With Jaguar Land Rover (JLR) finally trialling the technology it invested in last year, it looks as though the automotive industry is shifted up a gear when it comes to blockchain. Partnered with Circulor, JLR is using blockchain to promote fully verifiable transparency and sustainability across its leather supply chains. With GPS data, biometrics and QR codes wrapped together, this evolution in traceability will allow JLR to track the sourcing and carbon footprint of its leather from cattle to car. By employing blockchain, JLR hopes to follow through on their commitments to offer customers more ethical material choices, while improving its societal impact.
Blockchain application goes far beyond leather supply chains, however. Circular economies, carbon labelling and societal due diligence could all be facilitated at pace, in the public eye, via blockchain.

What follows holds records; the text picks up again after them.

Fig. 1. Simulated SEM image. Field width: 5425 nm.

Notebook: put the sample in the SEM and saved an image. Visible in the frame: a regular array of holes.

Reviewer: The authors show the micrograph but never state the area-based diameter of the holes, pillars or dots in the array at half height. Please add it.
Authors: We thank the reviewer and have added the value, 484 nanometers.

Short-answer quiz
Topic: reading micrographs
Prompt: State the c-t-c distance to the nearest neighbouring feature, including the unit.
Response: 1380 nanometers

This move by JLR echoes the trends we are seeing happen in other industries too. In the Food & Beverage sector, organisations like Ferrero and Olam Food Ingredients have committed to improve the traceability of products at risk of unethical sourcing, meaning we may start to see more widespread adoption of blockchain usage in other industries with complex supply chains.
But blockchain is not a panacea. Its energy consumption can be substantial, and traceability must be accompanied by impact. Fortunately, we’re not the only ones to recognise this risk. This year, over 150 supporters banded together to support the Crypto Climate Accord, an ambitious initiative to see blockchain powered by 100% renewable energy by 2025.
So, what’s the bottom line? JLR and others are showing promise when it comes to improving their supply chain sustainability. Traceability, especially when it comes to carbon footprint and ethical sourcing, is a big step in the right direction and blockchain can play a part in making that happen. The next step will be implementing a well thought out impact strategy. With visible and verified data, organisations can have a greater ability to take positive action across their supply chains, but they need to ensure their blockchain is run sustainably and their good intentions don’t produce counteractive consequences.